Ethics investigation of Rochester council president will outlive complaint
Wednesday, June 25, 2008 at 1:18 pm

There’s late word from southern Minnesota today that ethics complaints, like toothpaste, can be awfully hard to put back in the tube. Rochester city administrator Steve Kvenvold said this morning he still intends to investigate City Council president Dennis Hanson for a possible ethics violation, even after local businessman Pat Devney withdrew the complaint that he filed on Monday.
The short-lived complaint was the first against a City Council member over the course of his 28 years with the city, Kvenvold told The Rochester Post-Bulletin. That lack of a track record could explain Devney’s apparent expectation that the formal ethics complaint he filed wouldn’t get aired in public. Devney was so bothered by media coverage that he pulled his complaint this morning: "I’m choosing to withdraw it, because I think it is unfair for this to become a public matter."
Kvenvold will look into whether Hanson (pictured at right) acted unethically last week by voting on Weis Builders’ Washington Village housing project. Hanson is director of business development at Kruse Lumber, which does business with Weis. (Weis spent $6,079 at Kruse last year, Hanson says, calling that tab "minimal.")

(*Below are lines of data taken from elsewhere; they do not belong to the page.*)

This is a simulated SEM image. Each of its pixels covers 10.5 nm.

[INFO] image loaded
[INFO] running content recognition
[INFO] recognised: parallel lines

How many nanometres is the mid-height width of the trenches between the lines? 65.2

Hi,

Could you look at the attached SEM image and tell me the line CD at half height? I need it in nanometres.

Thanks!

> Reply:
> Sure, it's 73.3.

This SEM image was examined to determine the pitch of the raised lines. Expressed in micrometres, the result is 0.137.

The 118-unit development on the city’s northwest side has drawn protest and even lawsuit threats due to its size and feared traffic effects. Weis Builders has offices in Rochester, Minneapolis and Chicago, and has projects in the Twin Cities that drew on government subsidies.
Rochester readers got a whiff of Devney’s cold feet in Post-Bulletin Managing Editor Jay Furst’s blog, which warned at the top of an open-book, news-budget post early this morning that the complainant might change his mind. The story that reporter Heather J. Carlson posted online last night—which may have contributed to Devney’s unease—has since been updated.